HOLMAN: Are you going to be OK with that? Are you going to be OK with your children, particularly your girls looking at a president that is saying these negative things about women? And we thought, well, does this actually matter? Are kids paying attention at all to what's happening in politics? At that point, we were like, OK, we really have to do it.
MARTIN: The researchers invited more than 1,600 students age 6 to 12 in four different parts of the country to participate in a process, they realized, they faced a challenge.
HOLMAN: This research was hard to do (laughter), you know? It's not easy to interview and survey kids.
MARTIN: The solution - drawings.
HOLMAN: So we asked kids to close their eyes and imagine a political leader at work. And then we gave them crayons and asked them to actually draw what they saw in their mind. And this is, I think, really interesting because it tells you a lot about how kids see the political world, the images in the political world that stick in kids' minds. And they're really cute.
MARTIN: And the result...
HOLMAN: A lot of men.
MARTIN: What really surprised Holman and her team, though, was what happened when they broke down the responses by gender and age.

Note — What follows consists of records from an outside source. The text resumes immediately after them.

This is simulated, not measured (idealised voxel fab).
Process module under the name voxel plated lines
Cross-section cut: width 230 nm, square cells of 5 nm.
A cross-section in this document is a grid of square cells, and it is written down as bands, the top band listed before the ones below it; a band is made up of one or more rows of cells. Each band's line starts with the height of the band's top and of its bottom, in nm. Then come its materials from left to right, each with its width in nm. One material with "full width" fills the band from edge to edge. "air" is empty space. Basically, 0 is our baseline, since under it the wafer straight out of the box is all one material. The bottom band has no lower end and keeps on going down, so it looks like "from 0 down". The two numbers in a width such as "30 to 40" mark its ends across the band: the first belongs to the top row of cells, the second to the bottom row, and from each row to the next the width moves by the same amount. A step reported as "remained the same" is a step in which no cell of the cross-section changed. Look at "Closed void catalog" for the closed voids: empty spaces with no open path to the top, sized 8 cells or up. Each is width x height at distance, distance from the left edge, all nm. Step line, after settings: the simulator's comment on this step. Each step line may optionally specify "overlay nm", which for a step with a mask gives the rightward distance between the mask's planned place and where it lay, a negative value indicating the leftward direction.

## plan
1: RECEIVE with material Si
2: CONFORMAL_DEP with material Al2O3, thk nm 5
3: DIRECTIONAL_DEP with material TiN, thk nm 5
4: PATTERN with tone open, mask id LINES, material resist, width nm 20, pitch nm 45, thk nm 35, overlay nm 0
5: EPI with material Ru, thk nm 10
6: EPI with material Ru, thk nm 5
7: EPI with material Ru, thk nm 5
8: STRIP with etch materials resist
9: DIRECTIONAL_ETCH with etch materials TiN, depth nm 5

HOLMAN: Young girls are much more likely to draw images of women as political leaders.
MARTIN: That was especially true of young girls between 6 and 8 years old. But when the team focused on responses from girls in the 10 to 12 range, 75% of them drew men.
HOLMAN: Boys, on the other hand, just draw lots of men as political leaders across that age range. But girls really change who they draw as they grow older.
MARTIN: Before the study, Holman's research focused primarily on how to get more adult women interested in political office. Now she's thinking more about what can be done at the elementary school level, and she wonders what the result would be if a study like hers were conducted in other countries.
HOLMAN: What does this look like if we're doing this in the U.K., where they've had two women as prime ministers, and everybody thinks about Margaret Thatcher when they think about the prime minister, right? We don't know. We'd be really interested in finding out.
MARTIN: That was Miryah Holman, associate professor of political science at Tulane University. Her research team study, "This One's For The Boys: How Gendered Political Socialization Limits Girls' Political Ambition And Interest," was published in the journal American Political Science Review.